DR: Me and Chris Taylor and Chris Bear all have a pretty heavy jazz and classical background. I feel like in recent years we’ve been coming closer to embracing it more. There were baby steps of embracing it on Veckatimest but I think even more so on this new record. It’s about not worrying if something is too outside the correct genre that we’re supposed to be playing. It’s something I definitely feared when I was younger. As soon as I tried to write songs, I was scared of being too technical and letting the jazz theory and knowledge get in the way of intuitive songwriting. I think now we’ve been together long enough that we can let some of that creep back in a little bit, not necessarily to make things complicated or overly jazzy, but there’s no reason to be scared of letting that mind-frame into our song-writing process.
Previous records were definitely dreamier with lots of layered vocals and we’ve started pairing those back and taking them away, taking them away. That’s what we went for on this record: clearer performances and more direct arrangements, more specific ideas that are not always executed the same way... not always trying to do everything like a great big choral thing, but trying to do it from memory or trying to leave it really bare and simple. I think we’re just trying to peel the layers back to see what’s there.
When you come up with a song, what determines whether it’s going to be a Grizzly Bear, Department of Eagles or solo recording?

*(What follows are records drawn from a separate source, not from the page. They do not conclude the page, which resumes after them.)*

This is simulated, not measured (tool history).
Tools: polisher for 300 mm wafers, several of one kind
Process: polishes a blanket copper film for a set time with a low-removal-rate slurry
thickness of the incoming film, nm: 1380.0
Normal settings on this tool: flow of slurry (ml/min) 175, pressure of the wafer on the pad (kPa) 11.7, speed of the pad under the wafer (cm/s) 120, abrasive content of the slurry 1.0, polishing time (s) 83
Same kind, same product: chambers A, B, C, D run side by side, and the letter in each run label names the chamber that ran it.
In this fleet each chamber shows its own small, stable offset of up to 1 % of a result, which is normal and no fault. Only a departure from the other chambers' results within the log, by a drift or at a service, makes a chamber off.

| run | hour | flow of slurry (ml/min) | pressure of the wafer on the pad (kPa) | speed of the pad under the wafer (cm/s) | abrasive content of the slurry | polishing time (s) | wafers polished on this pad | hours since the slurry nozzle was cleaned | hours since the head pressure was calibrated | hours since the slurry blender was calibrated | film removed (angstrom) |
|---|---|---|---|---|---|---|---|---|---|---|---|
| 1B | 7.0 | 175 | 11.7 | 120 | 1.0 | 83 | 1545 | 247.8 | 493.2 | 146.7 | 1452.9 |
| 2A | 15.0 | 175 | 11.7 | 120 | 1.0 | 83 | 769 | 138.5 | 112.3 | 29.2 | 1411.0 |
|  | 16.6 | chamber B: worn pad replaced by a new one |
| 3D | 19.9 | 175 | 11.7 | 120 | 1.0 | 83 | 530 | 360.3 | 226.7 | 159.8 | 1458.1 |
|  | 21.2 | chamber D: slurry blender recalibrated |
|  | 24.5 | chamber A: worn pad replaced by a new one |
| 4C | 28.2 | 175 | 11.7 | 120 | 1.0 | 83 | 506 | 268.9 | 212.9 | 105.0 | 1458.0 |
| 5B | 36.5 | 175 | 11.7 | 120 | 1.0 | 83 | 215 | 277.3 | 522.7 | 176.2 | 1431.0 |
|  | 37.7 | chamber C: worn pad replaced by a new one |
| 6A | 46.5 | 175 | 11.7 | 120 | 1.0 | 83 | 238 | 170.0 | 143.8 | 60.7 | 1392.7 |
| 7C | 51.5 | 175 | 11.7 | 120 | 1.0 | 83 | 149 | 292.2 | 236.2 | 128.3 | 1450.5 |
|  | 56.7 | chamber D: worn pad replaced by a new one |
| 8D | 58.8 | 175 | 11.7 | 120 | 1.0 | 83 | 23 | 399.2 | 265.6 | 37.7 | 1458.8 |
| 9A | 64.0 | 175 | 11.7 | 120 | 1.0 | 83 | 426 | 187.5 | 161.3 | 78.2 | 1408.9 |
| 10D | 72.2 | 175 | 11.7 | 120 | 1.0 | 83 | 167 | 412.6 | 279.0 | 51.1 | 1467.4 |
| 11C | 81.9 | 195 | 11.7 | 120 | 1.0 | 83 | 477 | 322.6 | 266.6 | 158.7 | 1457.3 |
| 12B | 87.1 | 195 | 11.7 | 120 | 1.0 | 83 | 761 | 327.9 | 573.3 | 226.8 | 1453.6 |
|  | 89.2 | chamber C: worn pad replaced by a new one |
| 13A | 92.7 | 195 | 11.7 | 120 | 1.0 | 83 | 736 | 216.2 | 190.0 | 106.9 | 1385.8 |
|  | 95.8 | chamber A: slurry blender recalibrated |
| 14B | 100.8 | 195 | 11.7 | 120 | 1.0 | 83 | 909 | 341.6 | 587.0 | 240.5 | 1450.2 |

DR: Well, that’s always changing. Recently the way it’s been feeling is that if I finish a song and the full form is there – the lyrics and an arrangement I’ve already decided on – that pretty much automatically means it’s something I should work on alone. It doesn’t really work well to force parts onto Grizzly Bear: if you take something too far and there’s nothing left for the other band members to engage themselves with, then there’s nothing there for us to do. It’s more fun when there are blanks to fill in around basic chords or melodies and everyone gets to change it and play with it. There are songs on the new record that I just know there’d be no way I’d ever be able to come up with on my own, like the last track on the record [‘Sun In Your Eyes’]. [laughs] That’s what’s so wonderful about collaborating with people who have so much to offer: you can just sit back and watch something form. You can maintain a distance from it where it’s almost like, musically, you’re not even thinking.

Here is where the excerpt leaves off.